A municipal court has the power to appoint an expert at
public expense upon assigned counsel’s representation as
to his need for an expert witness in order to prepare an
adequate defense. State v. Ryan, 133 N.J. Super. 1 (Cty.
Ct. 1975). However, an indigent defendant who chooses


not to be represented by the Public Defender is not
entitled to the services of an expert witness at the expense
of the county or the State. In re State v. Stockling, 160 N.J.
Super. 486 (App. Div. 1978); See also N.J.S.A. 2A:158A-
5; State in the Interest of R.G.D. and W.T.P., 108 N.J. 1
(1987) (a juvenile who retained private counsel was not
entitled to any services available through public
defender’s office). Moreover, the New Jersey Supreme
Court has noted, “[i]t is doubtful that a juvenile has a
constitutional right to a psychiatrist at a juvenile waiver
hearing.” Id. at 18. In a waiver hearing, guilt or
innocence is not at issue; rather the focus is on
determining which court should hear the case.

II. MANAGEMENT OF THE TRIAL


A. Public Trial - Access of the Press (See also, FREEDOM
OF PRESS and SIXTH AMENDMENT, this Digest)

It is generally accepted that the public enjoys a First
Amendment right to attend criminal trials. Richmond
Newspapers, Inc. v. Virginia, 448 U.S. 555, 100 S.Ct.
2814 (1980). However, the right of access is not absolute
and can be abrogated if closure is necessary to serve a
compelling state interest and narrowly tailored to serve
that interest. Id. at 607, 100 S.Ct. at 2620.

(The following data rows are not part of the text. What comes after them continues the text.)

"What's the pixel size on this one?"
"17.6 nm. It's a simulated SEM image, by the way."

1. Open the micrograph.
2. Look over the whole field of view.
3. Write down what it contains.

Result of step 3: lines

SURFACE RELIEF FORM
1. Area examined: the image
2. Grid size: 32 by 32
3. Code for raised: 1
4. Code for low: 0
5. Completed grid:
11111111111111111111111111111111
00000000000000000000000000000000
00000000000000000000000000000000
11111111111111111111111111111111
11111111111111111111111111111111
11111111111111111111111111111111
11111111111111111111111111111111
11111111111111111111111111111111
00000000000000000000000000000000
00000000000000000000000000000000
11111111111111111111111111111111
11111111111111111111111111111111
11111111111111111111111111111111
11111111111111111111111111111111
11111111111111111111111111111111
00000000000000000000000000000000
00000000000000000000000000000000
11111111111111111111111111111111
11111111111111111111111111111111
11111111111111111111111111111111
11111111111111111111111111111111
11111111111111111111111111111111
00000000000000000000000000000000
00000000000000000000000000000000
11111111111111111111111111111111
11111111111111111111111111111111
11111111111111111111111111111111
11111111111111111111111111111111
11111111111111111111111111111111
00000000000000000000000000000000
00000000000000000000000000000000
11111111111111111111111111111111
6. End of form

In Globe Newspaper Co. v. Superior Court, 457 U.S.
596, 102 S.Ct. 2613 (1982), the Court reaffirmed its
decision in Richmond Newspapers and struck as
unconstitutional a state statute mandating that the
testimony of minor victims in criminal cases involving
certain sex offenders be taken in closed proceedings.
Although the Court concluded that “safeguarding the
physical and psychological well-being of a minor” was a
compelling state interest, that interest could not “justify
a mandatory closure rule.” The Court concluded that the
state statute was not narrowly tailored to serve the
compelling state interest in protecting the welfare of
minor victims.

The Supreme Court has also extended this right of
access to include a right to attend the jury selection
process in criminal trials, Press-Enterprise Co. v. Superior
Court, 464 U.S. 501, 104 S.Ct. 819 (1984) and to
preliminary hearings similar to a trial before a magistrate
in criminal cases, Press-Enterprise Co. v. Superior Court,
478 U.S. 1, 106 S.Ct. 2735 (1986).

The Sixth Amendment’s right to a public trial is at
least as strong as the First Amendment’s. Waller v.